I’m happy that most companies, small businesses, and individual professionals are aware of the importance of having a website.
But is your or your company’s website still nothing more than brochureware — with only pages for Home, About, Products and Services, Who We Are, and Contact Us?
Though the cost of building and running a website today is low — or even free, thanks to such services as Wix and Weebly — the attention it deserves usually results in higher costs (time and hiring a Web guy or gal to go in and make edits when necessary).
But this is changing as small businesses and professionals recognize the need to get found by strangers, and have come to view the website less as a peripheral marketing piece and more of a driver of potential business.
Search engine optimization and search engine marketing strategies are still important, as more and more consumers and businesses spend time online. But what happens when someone actually visits your website? Do they take the action you want?
A website should serve in one or more of the following capacities:
E-commerce Platform. This is obvious if you are a retailer or selling your products online, but e-commerce can also extend to any service which can be purchased directly from a website. A compelling and informative enough website could deliver customers willing to pay for services priced and billed monthly. Having your website deliver paying clients without the need for a live salesperson to step in could boost the bottom line and free up time to work on more complex, higher-ticket sales.
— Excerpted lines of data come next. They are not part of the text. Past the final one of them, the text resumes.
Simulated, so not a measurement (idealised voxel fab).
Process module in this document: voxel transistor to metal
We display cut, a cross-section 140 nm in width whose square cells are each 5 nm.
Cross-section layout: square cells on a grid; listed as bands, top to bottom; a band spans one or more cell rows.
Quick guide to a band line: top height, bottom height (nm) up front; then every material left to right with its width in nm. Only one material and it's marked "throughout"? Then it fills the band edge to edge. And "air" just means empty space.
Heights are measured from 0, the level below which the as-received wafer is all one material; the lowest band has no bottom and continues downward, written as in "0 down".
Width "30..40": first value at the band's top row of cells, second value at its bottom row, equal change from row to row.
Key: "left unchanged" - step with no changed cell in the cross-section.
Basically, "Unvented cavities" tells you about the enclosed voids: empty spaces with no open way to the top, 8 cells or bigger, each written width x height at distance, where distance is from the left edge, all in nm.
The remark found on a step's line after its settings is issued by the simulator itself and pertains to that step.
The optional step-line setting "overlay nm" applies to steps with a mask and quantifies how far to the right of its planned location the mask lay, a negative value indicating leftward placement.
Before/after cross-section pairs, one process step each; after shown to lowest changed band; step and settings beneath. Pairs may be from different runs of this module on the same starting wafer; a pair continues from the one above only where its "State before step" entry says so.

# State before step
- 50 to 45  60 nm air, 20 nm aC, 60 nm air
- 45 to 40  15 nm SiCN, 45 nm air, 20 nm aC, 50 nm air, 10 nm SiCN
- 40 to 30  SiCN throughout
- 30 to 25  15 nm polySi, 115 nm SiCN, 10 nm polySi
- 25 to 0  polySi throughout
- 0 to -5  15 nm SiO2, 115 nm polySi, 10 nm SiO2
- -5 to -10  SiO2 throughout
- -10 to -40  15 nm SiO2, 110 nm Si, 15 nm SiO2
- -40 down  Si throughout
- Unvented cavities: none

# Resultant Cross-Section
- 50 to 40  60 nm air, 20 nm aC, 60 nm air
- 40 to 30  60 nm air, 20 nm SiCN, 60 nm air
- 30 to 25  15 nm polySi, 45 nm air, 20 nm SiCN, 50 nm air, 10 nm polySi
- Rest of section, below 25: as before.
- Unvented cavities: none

Lead Generation Tool. Perhaps you offer a more complex service, or you are certain that your customers will not buy directly from you anonymously via your website. You can still use your website to attract potential buyers, and if the messages are strong enough, it can spur action, such as the prospect leaving contact information, signing up for a newsletter, downloading an e-book, commenting on a blogpost, or even calling the phone number listed on the website. Such behaviors, no matter how small, need to be tracked and measured against editorial and technical changes to the website, to see what’s working and what’s not. Such contacts can also receive other forms of marketing communications, such as invitations to events, or can be added to drip campaigns using a marketing automation or demand generation tool.
Online Community. With enough content and visitors, you can transform your humble website into a valuable, ever-growing online community. What often starts as an FAQ page or blog can evolve into a robust forum, with users — clients, employees, and industry influencers — contributing hundreds of content pages. An online community can feature profiles, ratings, comments, shares, tags, polls, videos, and other social content, and you can capture valuable insights from your users, not to mention have a handy channel through which to push important company or product news. Bonus: add a social login plugin (‘Sign in with Facebook’ or ‘Sign in with Twitter’) to reap even more profile data from your users.
For any of these strategies, content is still king, since this is what drives search; then once a prospect lands on your website, what they decide to do next is based on what they read or experience. No one can do it all; content creation needs to be a team effort.
Is your content interesting, relevant, valuable, or engaging enough? Better said, it’s not content that’s king, it’s content that converts to a paying client that’s king.